Public-private partnerships and Community law on public procurement and concessions
The European Parliament adopted a resolution based on the own-initiative report by Barbara Weiler (PES, DE) and welcomed the various Commission papers on this matter. It considered it premature to assess the effects of the public procurement directives and was against a review of these directives. Parliament opposed the creation of a separate legal regime for PPPs but considered that there was a need for legislative initiatives in the areas of concessions, respecting the principles of the internal market and threshold values and providing simple rules for tendering procedures. It agreed that there was a need for clarification with regard to institutionalised public-private partnerships (IPPPs).
Parliament called on the Commission, in regulating future PPPs and in the current impact assessment of the legal provisions on concessions, to give serious consideration to regional self-government interests and to involve representatives of regional as well as local interests in drawing up future rules.
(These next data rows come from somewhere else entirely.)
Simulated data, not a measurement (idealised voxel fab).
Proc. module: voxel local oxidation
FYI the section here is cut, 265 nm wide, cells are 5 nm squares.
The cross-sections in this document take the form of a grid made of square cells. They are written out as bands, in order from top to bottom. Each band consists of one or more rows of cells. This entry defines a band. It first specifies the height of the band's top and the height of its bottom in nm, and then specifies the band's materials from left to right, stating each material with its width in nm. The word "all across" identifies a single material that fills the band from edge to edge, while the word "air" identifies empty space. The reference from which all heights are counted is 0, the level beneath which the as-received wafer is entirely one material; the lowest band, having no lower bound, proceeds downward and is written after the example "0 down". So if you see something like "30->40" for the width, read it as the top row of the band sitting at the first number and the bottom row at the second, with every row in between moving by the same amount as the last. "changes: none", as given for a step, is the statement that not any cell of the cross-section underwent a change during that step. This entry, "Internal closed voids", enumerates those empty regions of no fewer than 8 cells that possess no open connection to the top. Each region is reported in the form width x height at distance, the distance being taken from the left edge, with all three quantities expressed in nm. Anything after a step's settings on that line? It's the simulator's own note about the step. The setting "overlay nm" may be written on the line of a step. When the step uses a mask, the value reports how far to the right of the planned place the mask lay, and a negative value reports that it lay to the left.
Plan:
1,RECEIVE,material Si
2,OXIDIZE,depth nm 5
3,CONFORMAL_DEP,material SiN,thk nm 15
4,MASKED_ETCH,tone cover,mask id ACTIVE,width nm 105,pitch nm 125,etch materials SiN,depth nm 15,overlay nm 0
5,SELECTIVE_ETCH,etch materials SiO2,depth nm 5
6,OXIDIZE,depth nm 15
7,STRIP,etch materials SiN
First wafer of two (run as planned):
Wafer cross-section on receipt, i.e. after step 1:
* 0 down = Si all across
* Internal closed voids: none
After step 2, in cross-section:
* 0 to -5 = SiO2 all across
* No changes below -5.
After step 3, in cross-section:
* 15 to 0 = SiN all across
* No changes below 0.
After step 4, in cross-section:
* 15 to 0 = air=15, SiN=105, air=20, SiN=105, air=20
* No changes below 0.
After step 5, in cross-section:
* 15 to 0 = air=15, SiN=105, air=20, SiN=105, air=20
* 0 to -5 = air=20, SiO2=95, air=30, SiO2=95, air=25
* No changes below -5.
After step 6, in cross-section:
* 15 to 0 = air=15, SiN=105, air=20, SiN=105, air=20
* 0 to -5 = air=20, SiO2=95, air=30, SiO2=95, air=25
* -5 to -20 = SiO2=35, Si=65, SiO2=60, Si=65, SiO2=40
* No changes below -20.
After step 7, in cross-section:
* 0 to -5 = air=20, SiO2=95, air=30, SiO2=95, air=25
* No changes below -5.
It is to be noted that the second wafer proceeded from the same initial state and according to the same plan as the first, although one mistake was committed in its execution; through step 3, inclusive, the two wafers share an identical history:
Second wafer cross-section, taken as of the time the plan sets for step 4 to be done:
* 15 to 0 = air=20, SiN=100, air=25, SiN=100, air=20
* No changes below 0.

As a matter of principle the law on public procurement should be applied whenever a private partner is to be selected. Parliament felt that when tasks have been satisfactorily carried out with the assistance of private partners, restoring them to the municipal sphere of responsibility cannot constitute a sound alternative to PPPs which is consistent with competition principles. Municipalities and their subsidiaries should be permitted to be exempted from the competition principles only when they are carrying out their purely local tasks which bear no relation to the internal market. Parliament emphasised the importance of transparency, which should entail the right of elected representatives to inspect agreements and documents. Parliament opposed the establishment of a European agency for PPPs, but welcomed other ways of sharing experience concerning best and worst practices, such as the networking of national and regional authorities responsible for the management of PPPs. It also opposed the creation of rules on the award of public procurement contracts beneath the threshold values at EU level.
PPPs as public contracts : Parliament shared the Commission's view that in the award of public construction or service contracts, the selection and commissioning of the private partner should as a matter of principle be governed by the public procurement directives if that selection and the award of the contract are concurrent. It favoured awarding contracts by means of a competitive dialogue where a contract entails 'legal and financial complexity', and called on the Commission to clarify this condition in such a way as to allow the maximum possible room for negotiation.
PPPs as concessions : Any legislation proposed by the Commission should allow public authorities to choose the best partner according to criteria which are defined in advance. Concessions should be defined as distinct from public contracts. Parliament supported the Commission in its efforts to ascertain whether standard procurement rules should be created for all PPPs on a contractual basis, irrespective of whether the PPPs concerned qualify as a public contract or a concession.
IPPPs and "in-house relations": Parliament supported the Commission's efforts to take action in the field of IPPPs in view of the clear signs of existing legal uncertainty. In view of the widespread legal uncertainty that has grown up as to the application of in-house criteria, it called on the Commission to devise criteria, based on the current case-law of the Court of Justice, that establish a stable frame of reference for public authority decision-making, and to consider the possibility of incorporating these criteria into Community legislation. It felt that a threshold value, however defined, for the minimum stake of a public contracting authority in an undertaking whose capital is held jointly with private partners, would result in certain permanent protected stakes and that any limit put forward for discussion consequently poses problems.
Cooperation between public authorities: Parliament welcomed as a general principle some form of cooperation at local authority level, not least to bring about synergies, as long as this does not enable abuse leading to market closure. It felt that the Commission must clarify the legal uncertainty regarding cooperation between public authorities which has arisen as a result of the jurisprudence of the Court of Justice.